The anti-Hellenist genocide continues, with more virulence

Julian, the last patriotic emperor of Rome, is succeeded by Emperor Flavius Jovian: a fundamentalist Christian who reinstates terror, including the Scythopolis camps. In 364 he orders the burning of Antioch’s library. We must assume that what has come to us today from the philosophy, science, poetry and art in general of the classical era is nothing but a mutilated dispossession of what was left behind by Christian destruction.

Through a series of edicts, the emperor decrees the death penalty for all individuals who worship gods instead of the god of the Jews (including domestic and private worship) or practice divination, and all the assets of the temples of the old religions are confiscated. With a decree of 364, the emperor forbids non-Christian military leaders to command over Christian troops.

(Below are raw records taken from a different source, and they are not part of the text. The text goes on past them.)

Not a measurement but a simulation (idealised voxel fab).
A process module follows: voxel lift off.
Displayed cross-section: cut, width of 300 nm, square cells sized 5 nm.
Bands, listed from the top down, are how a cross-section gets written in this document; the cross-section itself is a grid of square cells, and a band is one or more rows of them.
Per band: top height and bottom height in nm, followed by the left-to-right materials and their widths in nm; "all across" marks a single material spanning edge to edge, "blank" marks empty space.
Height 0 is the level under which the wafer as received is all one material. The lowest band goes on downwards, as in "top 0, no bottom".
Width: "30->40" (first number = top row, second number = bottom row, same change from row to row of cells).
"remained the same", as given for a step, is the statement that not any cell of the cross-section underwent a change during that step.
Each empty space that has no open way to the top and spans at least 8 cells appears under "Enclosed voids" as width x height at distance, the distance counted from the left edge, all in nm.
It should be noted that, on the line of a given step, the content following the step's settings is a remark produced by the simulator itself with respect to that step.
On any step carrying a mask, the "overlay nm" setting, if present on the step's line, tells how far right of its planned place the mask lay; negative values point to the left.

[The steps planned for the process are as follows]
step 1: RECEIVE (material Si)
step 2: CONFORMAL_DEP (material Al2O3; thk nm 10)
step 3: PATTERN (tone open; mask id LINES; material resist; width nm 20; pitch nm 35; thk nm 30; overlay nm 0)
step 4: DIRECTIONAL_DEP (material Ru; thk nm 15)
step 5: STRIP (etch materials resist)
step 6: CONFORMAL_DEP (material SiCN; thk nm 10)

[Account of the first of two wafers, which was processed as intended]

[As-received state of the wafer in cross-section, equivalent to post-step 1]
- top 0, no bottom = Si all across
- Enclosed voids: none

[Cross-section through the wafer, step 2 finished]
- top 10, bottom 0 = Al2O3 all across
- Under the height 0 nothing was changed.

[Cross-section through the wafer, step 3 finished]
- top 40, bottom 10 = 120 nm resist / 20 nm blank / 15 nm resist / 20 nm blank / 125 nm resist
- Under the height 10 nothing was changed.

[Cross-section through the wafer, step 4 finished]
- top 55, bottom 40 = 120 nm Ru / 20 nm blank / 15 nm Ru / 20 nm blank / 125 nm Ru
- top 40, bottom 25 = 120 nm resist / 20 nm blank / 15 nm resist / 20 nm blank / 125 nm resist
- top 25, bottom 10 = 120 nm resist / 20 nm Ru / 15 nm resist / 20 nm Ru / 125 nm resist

That same year, Flavius Jovian is succeeded by Emperor Valentinian, another insane fundamentalist. In the eastern part, his brother Valens continued the persecution of the followers of classical culture, being especially cruel in the easternmost part of the empire. In Antioch, he executed the former governor and the priests Hilary and Patrician.

The philosopher Semonides is burned alive and Maximus, another philosopher, is decapitated.[1] All the Neo-Platonists and loyal men to Emperor Julian are persecuted with fury. At this point there should already be a strong anti-Christian reaction from the part of the wise men and all the patriots in general. But it was too late; and all they had left was to preserve their knowledge in some way.

In the squares of the eastern cities huge bonfires are erected where the sacred books, the Gnostic wisdom, the Egyptian teachings, the Greek philosophy, the Roman literature burns… The classic world is being destroyed, and not only in that present, but also in the past and in the future. The Christian fanatics want, literally, to erase all traces of Egypt, Greece and Rome; that nobody knows that they ever existed and, above all, know what the Egyptians, the Greeks and the Romans have said, thought and taught.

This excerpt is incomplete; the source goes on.